How Long a History Do We Have?
by Ed Aurelio Reyes
Kampanya para sa Kamalayan sa Kasaysayan
Health Alert, March 1993
A MONG US ORDINARY Filipinos, that is, those people
who do nto belong to the small closed circles of scholars and historians, there is not
much knowledge about the past chapters of our nation's Lifestory. We do not even realize how
long a period of time is covered by written historical records about our people.
This is the reson why when the Kampanya para sa Kamalayan sa Kasaysayan (Kamalaysayan)
was trying to get more and more people involved in projects and activities to commemorate
the founding centennial of Andres Bonifacio's Katipunan, some looked at us as if we were
weirdos. Why, in heaven's name, would anyone bother with events of a hundred years ago?
Considering that many of our friends have apparently forgotten the events and woes of only
ten years ago, the question is to be expected.
But the question of length of time falling with in the coverage of the entire wealth of
written history is an important one. Answering it can give us improtant realizations
about ourselves as a people and aobut the amount of self-knowledge we still do not have in the
minds of the average Filipinos.
Only One-Sixth
The first date that usually comes to mind when we are asked about the Philippines
of very long ago is March 16, 1521. According to our memorization-oriented Social Studies
teachers and a popular Cebuano singer-comedian, it was on that date that "Magellan discovered
the Philippines."
This was later declared to be wrong, not only in the profound way due to the point-of-view
question of the Philippines not needing to be discovered by any floundering explorer fleet,
but also wrong in the empirical sense: Pigafetta failed to register their fleet's passage
across what we now know as the International Dateline before reaching our shores. Had not the
chronicler committed this error of omission, or had this error been realized much earlier,
we would have been told to memorize March 17 as the date of that "discovery>"

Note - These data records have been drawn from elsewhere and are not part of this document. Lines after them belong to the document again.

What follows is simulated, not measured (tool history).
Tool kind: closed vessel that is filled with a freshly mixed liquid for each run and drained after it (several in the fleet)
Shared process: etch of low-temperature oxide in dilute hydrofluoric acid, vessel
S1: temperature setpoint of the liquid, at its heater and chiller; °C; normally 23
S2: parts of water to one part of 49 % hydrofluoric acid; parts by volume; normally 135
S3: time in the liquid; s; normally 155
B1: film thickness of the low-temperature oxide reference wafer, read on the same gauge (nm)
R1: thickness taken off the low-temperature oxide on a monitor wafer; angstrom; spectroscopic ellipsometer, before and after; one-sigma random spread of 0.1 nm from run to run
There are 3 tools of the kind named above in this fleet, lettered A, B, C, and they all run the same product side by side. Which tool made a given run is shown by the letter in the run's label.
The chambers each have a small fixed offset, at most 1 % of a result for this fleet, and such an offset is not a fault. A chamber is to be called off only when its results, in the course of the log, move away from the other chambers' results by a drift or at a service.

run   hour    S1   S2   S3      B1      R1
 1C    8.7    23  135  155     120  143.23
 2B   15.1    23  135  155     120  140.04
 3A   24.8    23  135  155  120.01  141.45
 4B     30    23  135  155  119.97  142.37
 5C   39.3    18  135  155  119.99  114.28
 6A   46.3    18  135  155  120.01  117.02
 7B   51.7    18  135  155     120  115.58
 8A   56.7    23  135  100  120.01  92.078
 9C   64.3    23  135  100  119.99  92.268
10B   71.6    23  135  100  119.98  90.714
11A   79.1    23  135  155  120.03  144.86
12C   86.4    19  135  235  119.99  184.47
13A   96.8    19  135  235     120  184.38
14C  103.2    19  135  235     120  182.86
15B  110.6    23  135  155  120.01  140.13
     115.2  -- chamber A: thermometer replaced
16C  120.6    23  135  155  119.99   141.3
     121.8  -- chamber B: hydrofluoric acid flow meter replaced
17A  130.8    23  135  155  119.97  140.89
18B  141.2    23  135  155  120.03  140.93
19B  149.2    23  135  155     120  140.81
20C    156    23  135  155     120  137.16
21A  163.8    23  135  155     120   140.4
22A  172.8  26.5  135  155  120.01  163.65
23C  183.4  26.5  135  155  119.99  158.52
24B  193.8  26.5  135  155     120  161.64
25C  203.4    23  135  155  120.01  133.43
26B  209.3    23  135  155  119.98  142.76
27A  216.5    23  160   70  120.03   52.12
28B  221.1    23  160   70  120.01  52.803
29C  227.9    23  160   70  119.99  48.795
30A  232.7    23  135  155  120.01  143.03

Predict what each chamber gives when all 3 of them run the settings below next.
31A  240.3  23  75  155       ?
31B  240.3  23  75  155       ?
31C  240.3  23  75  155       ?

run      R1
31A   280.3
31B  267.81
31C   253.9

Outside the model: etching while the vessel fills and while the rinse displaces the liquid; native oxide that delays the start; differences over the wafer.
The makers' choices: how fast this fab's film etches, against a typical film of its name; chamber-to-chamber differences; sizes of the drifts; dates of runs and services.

Counting the years from March 17, 1521, we come up with a total of 472 years, or roughly
half a millenium.
We have also come to know about a period called pre-Spanish era, with its barangays
and datus, and the maharlikas and the alipin, etcetera, etcetera. But
we have no idea how long that period really was.
The earliest record we have traced so far is an entry not exactly in Philippine annals bu in
Chinese history.
Specifically, according to scholar Austin Craig, there is an entry on Chinese interaction with
our ancestors in our archipelago, in the written accounts of the Chou Dynasty (722 BC)
and also in the annals of the Han Dynasty (206 BC).
From the earlier one of the two dates, we can compute by simple arithmetic that we have had
no less than 2,715 years being spanned by all presently-known historical records of our
people, or roughley three centuries.
The half-millennium that has passed since we were "discovered" and conquered by foreign
powers (Spanish, American, Japanese) is, therefore, roughly only one-sixth of the entire
period covered byt he annals.
If we are to imagine the period of our written records to cover 12 hours, it appears that
we had already ten hours of recorded life befofe the only two hours since we were "discovered"
by Magellan.
This realization should flow into another: we know next to nothing about the lives of
our foreparents in those two millenia and a half.
Our ignorance about our past is caused at least partly by the fact that the Spanish conquistadores
deliberately destroyed our culture held by our foreparents at the time of the conquest. Physical
manifestations of this culture were regarded as voodoo and the "work of the devil" and forcibly
destroyed as a requisite to our subjugation by the Sword and the Cross. The purveyors of the
spoken historical records, our rich oral traditions, were persecuted, even killed, by the
spanish friar and soldier.
Up to this time, we have far from recovered from the loss of our indigenous historical
"libraries."
For example, it is so very gradually coming back to us that our ancestors were favorite trading
partners of our fellow Asians, including Arabs, because of our well-known honesty and zeal as a
people. Our foreparents' honesty was so well known far and wide that the barter system operated
upon the "honor system" where our trading partners would demand neither receipts nor detailed
accounting of the transactions because they trusted the Filipino (although we were not called
by that name then).
Present-day Filipinos may find it difficult to reconcile this honorable image of our ancestors
with the not-so-comfortable self-image we are forming of ourselves.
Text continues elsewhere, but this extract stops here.